Transpose

2.5. Transpose#

Definition - Transpose of a Matrix

The transpose of a matrix is a new matrix that is obtained by swapping the rows and columns of the original matrix. The transpose of a matrix can be thought of as flipping the matrix over its main diagonal, which is the line that goes from the top left corner to the bottom right corner of the matrix. We denote the transpose of a matrix $A$ by $A^T$.

The transpose of a matrix is a new matrix that is obtained by swapping the rows and columns of the original matrix. The transpose of a matrix can be thought of as flipping the matrix over its main diagonal, which is the line that goes from the top left corner to the bottom right corner of the matrix. We denote the transpose of a matrix $A$ by $A^T$. For example, if

\[\begin{split} A = \begin{bmatrix} 1 & 2 & 3 \\ 4 & 5 & 6 \\ 7 & 8 & 9 \end{bmatrix} \end{split}\]

then

\[\begin{split} A^T = \begin{bmatrix} 1 & 4 & 7 \\ 2 & 5 & 8 \\ 3 & 6 & 9 \end{bmatrix} \end{split}\]
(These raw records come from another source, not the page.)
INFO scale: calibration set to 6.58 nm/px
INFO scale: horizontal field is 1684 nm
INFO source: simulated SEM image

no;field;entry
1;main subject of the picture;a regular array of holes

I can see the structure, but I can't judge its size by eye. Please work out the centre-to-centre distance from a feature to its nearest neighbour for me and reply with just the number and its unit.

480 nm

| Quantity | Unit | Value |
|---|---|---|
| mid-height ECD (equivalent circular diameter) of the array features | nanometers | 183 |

Lemma: Properties of the Transpose of a Matrix

Some of the properties of the tTranspose of a matrix [Kuttler and Farah, 2020, Nicholson, 2018]:

The transpose of the transpose of a matrix is the original matrix. That is, $$(A^T)^T = A.$$
The transpose of the product of two matrices is the product of the transposes of the matrices in reverse order. That is,$(AB)^T = B^TA^T$.
The transpose of the linear combination of two matrices is the linear combination of the transposes of the matrices with the same coefficients. That is, $(rA + sB)^T = rA^T + sB^T.$

Example: The transpose of matrix $A=\begin{bmatrix} 1 & 2 & 3 \\ 4 & 5 & 6 \end{bmatrix}$ can be found as follows

\[\begin{equation*} A^T=\begin{bmatrix} 1 & 2 & 3 \\ 4 & 5 & 6 \end{bmatrix}^T=\begin{bmatrix} 1 & 4\\ 2 & 5\\ 3 & 6 \end{bmatrix}. \end{equation*}\]

Example: Find the $A$ if

\[\begin{align*} \left(A+3 \begin{bmatrix} 1 & -1 & 0 \\ 1 & 2 & 4 \end{bmatrix}\right)^T=\begin{bmatrix} 2 & 1 \\ 0 & 5 \\ 3 & 8 \end{bmatrix}. \end{align*}\]

Solution: We have,

\[\begin{align*} &\left(A+\begin{bmatrix} 3 & -3 & 0\\ 3 & 6 & 12 \end{bmatrix}\right)^T=\begin{bmatrix} 2 & 1 \\ 0 & 5 \\ 3 & 8 \end{bmatrix}. \\ {\text{Transpose both sides}}\quad \Rightarrow \quad &\left(\left(A+\begin{bmatrix} 3 & -3 & 0\\ 3 & 6 & 12 \end{bmatrix}\right)^T\right)^T=\begin{bmatrix} 2 & 1 \\ 0 & 5 \\ 3 & 8 \end{bmatrix}^T. \\ \Rightarrow \quad & A+\begin{bmatrix} 3 & -3 & 0\\ 3 & 6 & 12 \end{bmatrix}=\begin{bmatrix} 2 & 0 & 3\\ 1 & 5 & 8 \end{bmatrix}. \\ \Rightarrow \quad & A=\begin{bmatrix} 2 & 0 & 3\\ 1 & 5 & 8 \end{bmatrix}-\begin{bmatrix} 3 & -3 & 0\\ 3 & 6 & 12 \end{bmatrix}= \begin{bmatrix}-1 & 3 & 3\\ -2 & -1 & -4\end{bmatrix}. \end{align*}\]